You've spent a great deal of effort in the last few years making our theological materials accessible, culminating in the Theological Guide and the Lexham Systematic Theology Ontology. While there is still work to be done in terms of aligning resources to LSTO, and continuing work on the Time Line and Factbook, I would like you to turn the focus of your data staff back to the study of the Bible. You have major opportunities in the following areas ... and I am sure others can add extensively to my list.

  • An ontology of Bible study methods with commentaries and monographs linked
  • Ability to access Bible study monographs by primary passages under discussion and, perhaps, even a parallel to Important Passages based upon monographs
  • Of use primarily for Sunday School teachers not pastors, a scriptural index into the questions included in study guides ... think far back to the old lesson builder for access to questions ... don't think an actual lesson builder.

The direction I am thinking I saw first in Carvalho, Corrine L. Primer on Biblical Methods. Winona, MN: Anselm Academic, 2009. However, Felix Just, S.J. has a quick example of how to turn methodological techno-speak into something that actually helps the user (a) understand works based on the method and (b) to learn to use the method so as to make an informed decision about its value to them.

Thanks for listening.

MJ Smith


Various Methods of Biblical Exegesis / Interpretation:

The following table lists many different approaches or methods of biblical interpretation, as grouped in the document "The Interpretation of the Bible in the Church," by the Pontifical Biblical Commission (1993).

A) The Historical-Critical Method

Questions Typically Asked:

Composition History Questions

Who is the author of the work?  What do we know about him/her/them?
Is the attributed author the actual author, or is the work pseudepigraphic?
When, where, and under what circumstances was the work written?
Who were the original recipients?  Where did they live?

Traditional Literary Criticism

What words are used, and what range of meanings do they have?
What images and symbols are used, and what do they signify?
What characters appear in the story? What do we know about them?
How are the characters related to one another in the story?

Comparison of Translations

Are there any significant differences between various modern translations?
When were these translations done, using which translation philosophies?
Which ancient Hebrew or Greek texts underlie the various translations?
Has anything been lost or obscured in the process of translation?

Textual Criticism

Are there any variant readings in the ancient manuscripts?
Are the variants negligible (mere spelling) or significant (affecting meaning)?
Can the variants be explained as intentional changes, or as accidental ones?
How do the literary or historical contexts help explain the variant readings?

Source Criticism

Does the text have any underlying source or sources?
Which version of a source was used, in case there is more than one?
What do the sources actually say and mean in their original contexts?
How are the sources used (quoted, paraphrased, adapted?) in the later text?

Form Criticism

What is the literary form or “genre” of the whole work and the particular text?
Does the text follow or diverge from the usual expectations for this genre?
What is the normal purpose/goal of this genre?
In what social context would texts of this genre have been used?

Redaction Criticism

How has the author used the source(s) in shaping this text?
Are there any parallel texts, and how is this text similar and/or different?
What particular views or theological emphases does this author show?
How did the author’s life circumstances affect the shaping of the text?

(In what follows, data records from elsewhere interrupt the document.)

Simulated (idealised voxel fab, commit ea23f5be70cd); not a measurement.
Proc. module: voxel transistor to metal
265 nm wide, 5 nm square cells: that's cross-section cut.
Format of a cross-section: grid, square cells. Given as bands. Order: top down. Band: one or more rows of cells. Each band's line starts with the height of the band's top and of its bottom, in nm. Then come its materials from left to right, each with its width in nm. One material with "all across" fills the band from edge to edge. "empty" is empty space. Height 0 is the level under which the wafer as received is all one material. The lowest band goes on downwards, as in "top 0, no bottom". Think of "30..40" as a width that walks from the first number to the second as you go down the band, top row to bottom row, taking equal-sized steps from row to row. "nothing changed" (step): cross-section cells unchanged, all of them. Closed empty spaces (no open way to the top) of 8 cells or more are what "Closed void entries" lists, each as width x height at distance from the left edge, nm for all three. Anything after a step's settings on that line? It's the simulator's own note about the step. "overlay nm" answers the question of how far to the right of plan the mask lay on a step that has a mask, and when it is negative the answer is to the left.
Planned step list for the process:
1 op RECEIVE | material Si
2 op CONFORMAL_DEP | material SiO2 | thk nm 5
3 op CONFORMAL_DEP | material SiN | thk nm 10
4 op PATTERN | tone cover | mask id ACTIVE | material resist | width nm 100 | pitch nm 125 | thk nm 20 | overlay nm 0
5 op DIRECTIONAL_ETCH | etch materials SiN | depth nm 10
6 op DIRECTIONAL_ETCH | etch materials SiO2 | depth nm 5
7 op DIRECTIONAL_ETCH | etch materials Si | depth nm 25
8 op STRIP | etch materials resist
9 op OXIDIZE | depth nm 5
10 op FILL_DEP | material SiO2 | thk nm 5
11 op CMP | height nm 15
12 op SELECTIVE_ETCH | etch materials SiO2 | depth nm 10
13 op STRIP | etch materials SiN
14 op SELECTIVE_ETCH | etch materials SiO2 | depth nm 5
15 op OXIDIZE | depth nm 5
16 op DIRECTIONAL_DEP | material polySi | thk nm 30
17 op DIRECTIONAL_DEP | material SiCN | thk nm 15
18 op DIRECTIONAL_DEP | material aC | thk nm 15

Socio-Historical Criticism

If the story claims to be historical, what really happened?
What social, historical, or cultural information can be gleaned from the text?
What background information is necessary to better understand the text?
What was life like for the common people, not just the ruling elites?

B) New Methods of Literary Analysis

Questions Typically Asked:

Rhetorical Analysis

What message is the author trying to convey?
Is the author attempting to instruct, inspire, defend, or persuade the reader?
What rhetorical techniques does he use to achieve his goals?

Narrative Analysis

Who are the characters in the story? What roles do they play?
What is the plot sequence?  What narrative time is covered?
What is the author’s and/or narrator’s point of view?

Semiotic Analysis

What deeper patterns of meaning are conveyed by the words and symbols?


C) Approaches Based on Tradition

Questions Typically Asked:

Canonical Approach

Where does this text belong in the literary context of the entire Bible?
How is this text related to prior texts and/or later texts in the Bible?
How does its location in the Canon affect the meaning of this text?

Using Jewish Interpretative Traditions

How do traditional Jewish methods of interpretation read this text?
Are there any parallel or similar stories in Rabbinic literature?
Do Jewish and Christian interpretations of this text differ significantly?

History of Interpretation

How was this text interpreted by the “Church Fathers” and in later centuries?
Is the text interpreted differently by various churches and denominations?
How has the text been interpreted in art, music, liturgy, and popular culture?

D) Apps. Using the Human Sciences

Questions Typically Asked:

Sociological Approach

What insights from Sociology can help in the interpretation of the text?
What patterns of human social behavior are evident in the text?

Cultural Anthropology Approach

What models from Cultural Anthropology can help us understand the text?
What cultural presuppositions/patterns affect the interpretation of the text?

Psychological/Psychoanalytical Apps.

How can the text be interpreted using various theories from Psychology?
Can the text help us understand the human psyche better?

E) Contextual Approaches

Questions Typically Asked:

Liberationist Approach

Has this text been used for domination of oppressed people? How?
Can this text be used for the liberation of the poor/disadvantaged? How?
Can other texts counteract the detrimental effects of oppressive texts?

Feminist Approach

Does the text evidence gender bias?  Was later interpretation also biased?
How is the meaning of the text affected if read from a feminist perspective?
What other texts can be recovered and used to balance out biased texts?


Methods of Exegesis/Interpretation

Advantages/Strengths of These Methods:

Disadvantages/Weaknesses of These Methods::

A) The Historical-Critical Method



B) New Methods of Literary Analysis



C) Approaches Based on Tradition



D) Approaches Using Human Sciences



E) Contextual Approaches



Orthodox Bishop Hilarion Alfeyev: "To be a theologian means to have experience of a personal encounter with God through prayer and worship."

Posts 997
Kiyah | Forum Activity | Replied: Fri, Nov 2 2018 6:21 AM

Great suggestions. And it would be nice if all of the resources in the bibliography of the page you linked to could be made available in the Logos store. Some good books on that list.

Posts 1551
Rick Ausdahl | Forum Activity | Replied: Fri, Nov 2 2018 10:39 AM

I think MJ's suggestions would bring some very nice balance to the excellent software we have in Logos.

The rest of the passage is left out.